Though that is not to say that they were entirely confident.

“Every time we left our pianos the age gave us such assurances that there was to be a new and final establishment of pleasure upon earth. True that when we were at our pianos we knew that this was not true. There is something in the great music that we played which told us that promise will not be kept.”

They were determined to be independent, and unimpressed by the only alternative that might be open to them:

“Indeed marriage was to us a descent into a crypt where, by the tremulous light of smoking torches, there was celebrated a glorious rite of a sacrificial nature. Of course it was beautiful, we saw that. But we meant to stay in the sunlight, and we knew of no end which we could serve by offering ourselves up as a sacrifice.”

Their elder sister, Cordelia, saw the world rather differently. She had been heartbroken when she had been forced to face the fact that she lacked the emotional understanding of music needed to make it a career. She had picked it up and re-set her course in life, hoping for a secure future as the wife of a successful man, and fearing that her unconventional home and her inexplicably absent father would harm her prospects.
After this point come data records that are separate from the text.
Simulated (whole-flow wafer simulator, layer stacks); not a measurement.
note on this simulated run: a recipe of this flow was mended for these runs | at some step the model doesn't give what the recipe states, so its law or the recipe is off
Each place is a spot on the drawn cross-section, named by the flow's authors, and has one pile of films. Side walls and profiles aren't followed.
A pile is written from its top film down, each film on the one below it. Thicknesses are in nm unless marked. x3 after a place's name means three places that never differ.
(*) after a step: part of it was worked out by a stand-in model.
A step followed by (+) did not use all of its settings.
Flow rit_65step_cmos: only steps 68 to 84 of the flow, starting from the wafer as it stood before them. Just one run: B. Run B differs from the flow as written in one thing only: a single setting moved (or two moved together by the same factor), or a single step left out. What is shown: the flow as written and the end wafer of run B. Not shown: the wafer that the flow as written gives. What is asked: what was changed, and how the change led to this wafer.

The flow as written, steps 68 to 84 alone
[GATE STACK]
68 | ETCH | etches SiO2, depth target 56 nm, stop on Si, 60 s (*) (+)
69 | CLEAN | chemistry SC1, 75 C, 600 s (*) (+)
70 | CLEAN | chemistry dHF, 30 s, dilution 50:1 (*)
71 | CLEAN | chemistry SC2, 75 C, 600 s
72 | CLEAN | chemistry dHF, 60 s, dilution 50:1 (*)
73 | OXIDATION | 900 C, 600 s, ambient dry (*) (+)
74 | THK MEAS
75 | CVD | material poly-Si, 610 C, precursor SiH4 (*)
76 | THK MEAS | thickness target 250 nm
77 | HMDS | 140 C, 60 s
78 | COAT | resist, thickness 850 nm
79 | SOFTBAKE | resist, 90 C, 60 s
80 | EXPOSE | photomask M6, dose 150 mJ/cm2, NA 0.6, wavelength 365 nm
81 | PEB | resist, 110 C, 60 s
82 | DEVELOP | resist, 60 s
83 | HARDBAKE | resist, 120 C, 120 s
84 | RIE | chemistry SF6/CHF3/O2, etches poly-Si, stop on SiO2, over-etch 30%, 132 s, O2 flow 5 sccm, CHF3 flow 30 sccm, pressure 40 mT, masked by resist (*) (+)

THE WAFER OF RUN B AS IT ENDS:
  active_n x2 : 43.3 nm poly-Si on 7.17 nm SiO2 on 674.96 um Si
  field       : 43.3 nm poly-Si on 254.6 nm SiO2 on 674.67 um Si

966a9edf9e6158a597978445851444341587343I was sorry that her sisters, her mother and her author completely failed to understand Cordelia, that they had no time or sympathy for her. She could be trying, but she really deserved better.

They had much more time for their cousin Rosamund; maybe because shared their desire for independence and was working towards a career as a nurse, and maybe because they understood that she had talents quite unlike their own. She had played chess with their father, she and her mother continued to sew to support themselves ….

The family was completed by their young brother, Richard Quinn, who seemed almost too lovely, bright and charming to be true.

The picture of family life was captivating and rich with detail. Rebecca West wrote beautifully and her writing is full of  sentences and expressions to cherish.

Familiar family friends re-appeared; the family’s social circle was small but it cut right across social classes. They often saw Mr Morpurgo,  who was both wealthy and generous, and they also regularly visited a riverside pub, where the landlord was an old family friend.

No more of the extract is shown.